About the role:
Loftware is expanding its worldwide 24x7 Cloud Operations Team and we are looking for a technically motivated English speaking Cloud Operations Site Reliability Engineer with a strong cloud-based Linux and Windows knowledge. The Cloud Operations Site Reliability Engineer will be hands-on and involved with building, maintaining, and troubleshooting customer environments for mission-critical application use across the range of cloud platforms used by Loftware, including AWS and Azure. The Cloud Operations Site Reliability Engineer is someone that is a team player with the desire and passion for modern technology and keen to take on large-scale responsibility for the cloud environment.
The Cloud Operations Site Reliability Engineer will work with the rest of the Cloud Operations team and alongside QA and Development to continually improve automated infrastructure and application deployment, to build and maintain reliable cloud infrastructure and services and to manage the highly available and scalable solutions that Loftware customers rely on.
This is an excellent opportunity to be part of a team helping to evolve our solutions for different cloud platforms as well as expand your skills in the cloud.
Key Roles & Responsibilities:
1. Help continue to improve monitoring systems in AWS, Azure, and our other cloud environments to track the health and performance of cloud-based applications and infrastructure. Develop cloud-based alerts to proactively identify and address issues before they impact users.
2. Develop and maintain automation tools to streamline operational tasks with Terraform and Ansible
3. Implement security best practices and compliance standards for our AWS, Azure, and other cloud environments. Continuously assess and mitigate security risks and vulnerabilities. Create, maintain, and execute disaster recovery plans and backup strategies to ensure data and service continuity.

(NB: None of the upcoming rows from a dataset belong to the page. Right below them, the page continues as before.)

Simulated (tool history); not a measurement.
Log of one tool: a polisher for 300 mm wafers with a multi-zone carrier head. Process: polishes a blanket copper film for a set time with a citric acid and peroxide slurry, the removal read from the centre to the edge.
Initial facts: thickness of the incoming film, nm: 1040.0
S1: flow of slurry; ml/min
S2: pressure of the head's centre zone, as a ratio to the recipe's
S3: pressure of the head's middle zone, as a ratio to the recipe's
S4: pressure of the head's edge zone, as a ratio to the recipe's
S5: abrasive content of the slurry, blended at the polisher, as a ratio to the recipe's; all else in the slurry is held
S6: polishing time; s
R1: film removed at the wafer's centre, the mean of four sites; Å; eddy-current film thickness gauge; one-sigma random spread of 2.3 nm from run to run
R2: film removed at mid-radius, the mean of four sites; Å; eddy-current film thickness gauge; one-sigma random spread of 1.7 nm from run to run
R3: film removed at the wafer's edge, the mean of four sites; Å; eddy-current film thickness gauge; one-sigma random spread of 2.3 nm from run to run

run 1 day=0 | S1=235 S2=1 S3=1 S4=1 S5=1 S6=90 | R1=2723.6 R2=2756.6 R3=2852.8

4. Collaborate with software engineers to improve the reliability and resilience of applications through code and architecture changes and help identify performance bottlenecks to optimize applications and infrastructure.
5. Help define and configure cloud-based networking to customer devices and data systems that are sat outside of our cloud environments (VPN, direct connect, transit gateways)
6. Respond to and resolve incidents quickly to minimize service disruptions and conduct post-incident analysis to identify the root causes and prevent similar issues in the future.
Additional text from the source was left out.